Miami Vice
July 29, 2006
Rated: R Runtime: 135 min Rating: 3 out of 5 stars
Miami Vice is yet another Hollywood effort to use a popular TV title to make a theatrical release with a built in audience. The problem is whenever they do this, the director and producer are faced with three basic choices. One is try to use the original cast and pick up the story some years later. This works ok for TV reunions, but not for a major theatrical release as the original crew has either aged or died. Second option is to go with campy nostalgia ala Charlies Angels, Starsky and Hutch, et al. The third option is use the title, character names and basic premise but make an entirely new movie ala Mission Impossible. This is the direction Michael Mann went with Miami Vice.

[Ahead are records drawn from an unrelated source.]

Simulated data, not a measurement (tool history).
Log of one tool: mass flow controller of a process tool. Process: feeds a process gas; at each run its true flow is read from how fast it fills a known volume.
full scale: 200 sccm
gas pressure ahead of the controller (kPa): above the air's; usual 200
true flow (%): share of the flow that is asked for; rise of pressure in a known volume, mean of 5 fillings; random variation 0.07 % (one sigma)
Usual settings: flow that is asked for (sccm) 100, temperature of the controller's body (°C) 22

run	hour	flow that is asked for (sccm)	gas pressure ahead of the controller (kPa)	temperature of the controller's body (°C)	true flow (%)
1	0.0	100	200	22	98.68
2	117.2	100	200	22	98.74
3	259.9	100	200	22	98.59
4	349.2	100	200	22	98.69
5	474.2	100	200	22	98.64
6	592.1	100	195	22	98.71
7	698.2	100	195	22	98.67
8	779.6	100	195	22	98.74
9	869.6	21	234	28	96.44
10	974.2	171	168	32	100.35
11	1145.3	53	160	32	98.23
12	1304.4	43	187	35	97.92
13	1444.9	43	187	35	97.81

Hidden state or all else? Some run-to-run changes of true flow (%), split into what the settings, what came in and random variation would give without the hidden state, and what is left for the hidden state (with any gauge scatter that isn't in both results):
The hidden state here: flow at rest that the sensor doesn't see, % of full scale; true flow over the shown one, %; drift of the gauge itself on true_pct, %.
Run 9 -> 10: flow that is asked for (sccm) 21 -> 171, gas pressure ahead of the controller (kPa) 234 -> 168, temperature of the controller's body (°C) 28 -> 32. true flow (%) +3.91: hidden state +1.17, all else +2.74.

So here’s the deal. Although Michael Mann is the person behind the TV series as well as the movie, this is a totally different Vice. Don’t expect pastel colored sets that look like a 55 gallon drum of sherbert blew up in the middle of them. You also shouldn’t expect Don Johnson and his linen suits, Elvis the alligator or a Jan Hammer soundtrack. The only real nod to the old series is Crockett still drives a Ferrari. The ‘rosa is gone, he now has a very nice F430.
In lieu of 80’s nostalgia, what you get is Colin Ferrell as Sonny Crockett and Jamie Foxx as Rico Tubbs. They’re still vice cops in Miami. In this episode, err movie, they find themselves going deep undercover for the Feds to try to help bust a drug cartel that is running narcotics and other contraband into the U.S. by way of Miami. This really does feel like we tuned into an episode of a TV series. A series that is a lot like Miami Vice, but not quite Vice.
Part of the problem here is we already supposedly know the characters, so there’s little to no character development. Unfortunately, Foxx and Ferrell do their own versions of Tubbs and Crockett. Only Barry Shabaka Henley, playing Castillo, seems to try to really play the character the way we remembered him on the TV series.
Mann took a huge risk by removing all of the things Miami Vice has become known for and that the fans no doubt expect. With that gone, the movie has to stand on it’s own merits. The original Vice was cutting edge TV, but that was 20 years ago. Now, there are shows like The Shield which make Michael Mann’s original creation seem pretty tame. And that’s a problem here. To gain a whole new audience for Miami Vice, the intensity needed to be raised several levels. Instead we received something that felt like an episode of an 80’s cop show.
If we viewed this movie without the Miami Vice title snd without the familiar character names, we would have liked some of the cool visuals, breasts and cars, but would’ve otherwise found it uninspired. And that’s how we’re going to score this one. As such, we’ll give it 3 stars, barely.